Aviva Pays €340m in Insurance Claims in 2025

Claims surge highlights impact of severe weather, rising repair costs and ongoing reform challenges

Aviva Insurance Ireland DAC (Aviva) pays out €340 million in general insurance claims in 2025 – up 24% as storms and rising repair costs drive claims surge

Property claims rise 65% following Storms Éowyn and Darragh, motor costs continue to climb, litigation and fraud remain major pressures  

  • Aviva paid out €340 million in general insurance claims in 2025 – a 24% increase on 2024
  • Storm Éowyn and settlements linked to Storm Darragh drive a 65% rise in property payments 
  • Motor damage claim costs rose 23% in 2025, and are now 39% higher than in 2023  
  • Injury claims remained broadly in line with 2024, with only 50% of IRB assessments were accepted, keeping litigation levels high 
  • Rising legal costs are increasingly eroding savings achieved under the Personal Injuries Guidelines  

Aviva calls for the creation of a Central Insurance Industry Fraud Hub, to strengthen detection and disrupt organised fraud

Aviva Insurance Ireland DAC (Aviva) today announced that it paid out €340 million in general insurance claims in 2025 – a 24% increase on the previous year, with property claims rising 65%. 

The jump in property claims reflects the severity of Storm Éowyn, which caused widespread damage to homes and businesses across Ireland, as well as the settlement of Storm Darragh claims (from December 2024) during 2025. Aviva noted that while weather-related events were a major factor, broader cost pressures also contributed across key claims categories.

Motor claims

Motor damage payments increased by 23% in 2025. Combined with the 13% increase in 2024, this means repair and write off costs are now 39% higher than in 2023.  

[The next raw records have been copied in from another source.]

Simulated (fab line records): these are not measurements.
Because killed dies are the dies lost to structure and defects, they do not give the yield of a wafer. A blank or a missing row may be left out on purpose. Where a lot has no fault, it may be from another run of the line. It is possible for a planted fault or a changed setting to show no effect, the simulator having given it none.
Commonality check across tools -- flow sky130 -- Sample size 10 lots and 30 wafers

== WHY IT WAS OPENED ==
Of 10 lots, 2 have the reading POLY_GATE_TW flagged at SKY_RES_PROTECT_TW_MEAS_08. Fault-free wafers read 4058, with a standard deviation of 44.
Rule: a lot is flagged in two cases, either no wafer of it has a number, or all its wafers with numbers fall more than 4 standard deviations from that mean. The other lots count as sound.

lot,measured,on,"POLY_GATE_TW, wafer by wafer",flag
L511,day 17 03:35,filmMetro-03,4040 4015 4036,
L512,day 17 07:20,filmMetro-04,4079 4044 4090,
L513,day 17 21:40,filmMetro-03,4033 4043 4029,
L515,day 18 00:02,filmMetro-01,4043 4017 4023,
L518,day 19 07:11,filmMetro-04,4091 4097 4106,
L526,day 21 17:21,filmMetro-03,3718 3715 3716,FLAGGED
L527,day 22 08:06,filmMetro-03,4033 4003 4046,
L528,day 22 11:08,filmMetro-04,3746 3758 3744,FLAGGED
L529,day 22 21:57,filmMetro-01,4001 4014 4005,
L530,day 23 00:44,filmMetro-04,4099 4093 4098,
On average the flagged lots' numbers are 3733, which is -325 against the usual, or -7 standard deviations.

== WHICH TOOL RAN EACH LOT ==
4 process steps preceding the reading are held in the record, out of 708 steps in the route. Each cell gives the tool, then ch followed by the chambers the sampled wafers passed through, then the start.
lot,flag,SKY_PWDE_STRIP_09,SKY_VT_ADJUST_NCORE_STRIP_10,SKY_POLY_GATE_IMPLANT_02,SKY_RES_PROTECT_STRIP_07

Rising costs for vehicle parts, repair labour, paint and on-board technology drive higher repair costs across the market. These pressures are compounded by delays, a shortage of skilled repairers, EV repair complexity and increased collision volumes. Elevated volumes have persisted, and Aviva reports that motor claims notified in early 2026 remain high. 

Injury claims

Spending on injury claims remains broadly in line with 2024. 

However, litigation levels remain high, with just 50% of Injuries Resolution Board (IRB) assessments accepted in 2025. This means a significant proportion of claimants pursued their cases through the courts, resulting in longer settlement times and higher legal costs. 

Aviva noted that, as shown in the National Claims Information Database (NCID), savings delivered under the Personal Injuries Guidelines continue to be eroded by rising legal fees. 

Commenting on the figures, Lisa Dennehy, Chief Claims Officer at Aviva Insurance Ireland DAC said: “These figures demonstrate our commitment to supporting customers when things go wrong. Our focus is on delivering a fair and timely resolution of claims. Our claims team is supported by a nationwide network of motor repairers and property loss adjusters who provide an excellent service to our customers. 

Combatting fraud

Aviva said that insurance fraud continues to add unnecessary costs for honest policyholders and remains a key focus for the business.  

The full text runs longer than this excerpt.